In chapter 15 of Mark, the crowd has a choice to make. Jesus has been arrested and taken to Pontius Pilate, the Roman prefect. Pilate finds no harm in this obscure rabbi, and offers the people a chance to save Him. Amazingly, they choose to save Barabbas, a notorious criminal! How could this be? I would never do that, would you?
Unfortunately, if I’m honest, I do it every day, and so do you. When we use His name carelessly, or hear others do so without objecting, haven’t we denied who He is? When we choose the practical, worldly solution to a problem instead of trusting the Word of God, haven’t we chosen Barabbas? When we ignore that homeless person on the street, walking by him without a thought for his condition, haven’t we failed to show compassion for Christ? When we chose to follow religious leaders who are not godly, aren’t we part of that crowd that condemned Him? When peer pressure leads us to run after more and more material goods when we could be contributing to the church, aren’t we as bad as those who yelled, “Crucify Him?”
I would say that we are. We all sin and it is our sin that made it necessary for Jesus to die.
“Everyone who sins breaks the law; in fact, sin is lawlessness. But you know that he appeared so that he might take away our sins. And in him is no sin.” 1 John 3:4-5
For more on the book of Mark see these posts:
,You Are Not Swayed by Appearances
No One is Good Except God Alone
This is a quote from my devotional by Theophilus Parsons (1797-1882) who was a Harvard law professor. It is important to note that for Lutherans, our choices do not affect our salvation, but they do advance our sanctification.

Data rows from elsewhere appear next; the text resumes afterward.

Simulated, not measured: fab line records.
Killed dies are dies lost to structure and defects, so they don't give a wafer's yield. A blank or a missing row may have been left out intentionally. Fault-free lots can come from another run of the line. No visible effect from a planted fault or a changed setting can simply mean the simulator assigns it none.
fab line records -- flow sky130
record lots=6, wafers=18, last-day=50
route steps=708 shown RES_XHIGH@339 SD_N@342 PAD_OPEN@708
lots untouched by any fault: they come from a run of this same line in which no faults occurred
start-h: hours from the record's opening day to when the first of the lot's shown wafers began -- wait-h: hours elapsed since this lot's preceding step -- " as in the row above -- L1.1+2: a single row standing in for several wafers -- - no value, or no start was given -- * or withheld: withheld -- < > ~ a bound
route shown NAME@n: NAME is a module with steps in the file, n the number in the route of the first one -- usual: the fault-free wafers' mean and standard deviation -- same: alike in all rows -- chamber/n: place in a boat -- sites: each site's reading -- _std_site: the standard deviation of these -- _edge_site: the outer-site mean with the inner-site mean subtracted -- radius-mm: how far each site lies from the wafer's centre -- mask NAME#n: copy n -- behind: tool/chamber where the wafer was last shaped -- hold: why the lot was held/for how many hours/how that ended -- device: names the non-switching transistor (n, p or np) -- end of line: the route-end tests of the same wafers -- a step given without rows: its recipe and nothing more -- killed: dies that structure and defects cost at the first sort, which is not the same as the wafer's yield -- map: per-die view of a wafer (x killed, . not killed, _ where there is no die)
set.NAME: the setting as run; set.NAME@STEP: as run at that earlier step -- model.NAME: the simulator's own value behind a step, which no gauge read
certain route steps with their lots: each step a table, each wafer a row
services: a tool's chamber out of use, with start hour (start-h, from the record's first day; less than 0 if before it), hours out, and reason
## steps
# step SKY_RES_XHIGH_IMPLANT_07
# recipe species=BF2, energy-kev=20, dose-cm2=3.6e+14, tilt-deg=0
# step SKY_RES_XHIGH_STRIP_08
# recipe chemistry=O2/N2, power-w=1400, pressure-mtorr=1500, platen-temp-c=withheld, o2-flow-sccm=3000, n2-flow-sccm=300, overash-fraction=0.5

“Barabbas and Jesus cannot both live within us. One must die. Yes, every emotion of selfishness or worldliness in every soul plays the part of Barabbas. Good influences may have prevailed for a time, and they, or perhaps motives of worldly regard, may have put Barabbas in prison, and under some restraint; but the decisive, the fatal question remains, Shall he die? Yes, he or Jesus. Nor is it only on great occasions and in fearful crises that this question comes to us. Every hour, every moment, when we resist what we must know to be the influence of our Lord, and casting that aside, give the victory, under whatever pretence or name, to that which is indeed our own Barabbas, we then do all that we are able to do to crucify our Lord afresh. Every emotion which tempts us to refuse obedience to Him, “to make insurrection,” to suppress and overcome whatever sense of right conscience gives –is not that the robber, rebel, murderer, Barabbas? We may have, indeed, imprisoned him, we may have resolved that he should die–shall we now release him from restraint, and let him go free? If we do, we know now what must happen–we know between what alternatives we choose.”